CPU Stats bottoming out to Zero every five minutes
-
I am running four instances of xcp-ng 8.3 with latest maintenance patches installed over the weekend. All four servers are the same Dell R720 but two of the boxes have a little more load than the other two. When viewing the stats of the two heavier loaded boxes they are now showing a CPU usage dropping to zero every 5 minutes or thereabouts. The server logs are totally empty and there is no slowness felt during these "outages". Is anybody else seeing this, or know what is going on, it appears to be a display problem only so far.
Running XO Community:
- Xen Orchestra, commit 9a833
- Master, commit a82af
-
Hi,
First time I'm seeing this. To remove XO from the equation, I would check the RRD values. Pinging @andriy.sultanov to assist in here
-
It doesn't seem to be entirely 5 minute based, looking at the second server I see a different interval. When I get a minute I'll pull some raw RRD data for you.
-
It would seem that I am seeing this effect on all four of my servers, the usage was too low to see the event before. Here is my 3rd busiest server:
-
@DKirk Very odd. Maybe a electrical power issue? Do you see this if you run xentop on each host and really important, do they happen at the same time on all your servers?

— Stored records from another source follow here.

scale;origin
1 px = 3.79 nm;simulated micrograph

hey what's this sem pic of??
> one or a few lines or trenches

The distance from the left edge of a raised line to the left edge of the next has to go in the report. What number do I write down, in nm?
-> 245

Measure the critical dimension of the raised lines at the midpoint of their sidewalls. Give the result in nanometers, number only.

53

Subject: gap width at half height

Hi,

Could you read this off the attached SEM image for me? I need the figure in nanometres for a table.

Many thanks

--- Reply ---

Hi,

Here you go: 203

Any chance they are overheating and pausing briefly? -
@tjkreidl No chance of electrical issue as all four servers have dual power supplies fed by two independent UPSs. This oddity only began after the updates applied three days ago. Does not happen with the same frequency or timing. A/C server room sitting at 70 degrees, all four servers racked together with great air flow. Again, this just started after the last updates.
-
I also see it in my lab
-
@olivierlambert I think this has already been fixed upstream (https://github.com/xapi-project/xen-api/pull/6458) - I will backport it for the release after the LTS and see if it fixes the issue for people in this thread.
-
@andriy.sultanov - that sure sounds like it, thank you, let me know if I can help in any way. These are production servers but I can't imagine RRD causing any issues for them.
-
@DKirk That all makes sense, thanks for clarifying. Looks like there are further comments below that seem to pinpoint where the issue may lay. The key point you make is only "after the last updates" is when this started happening!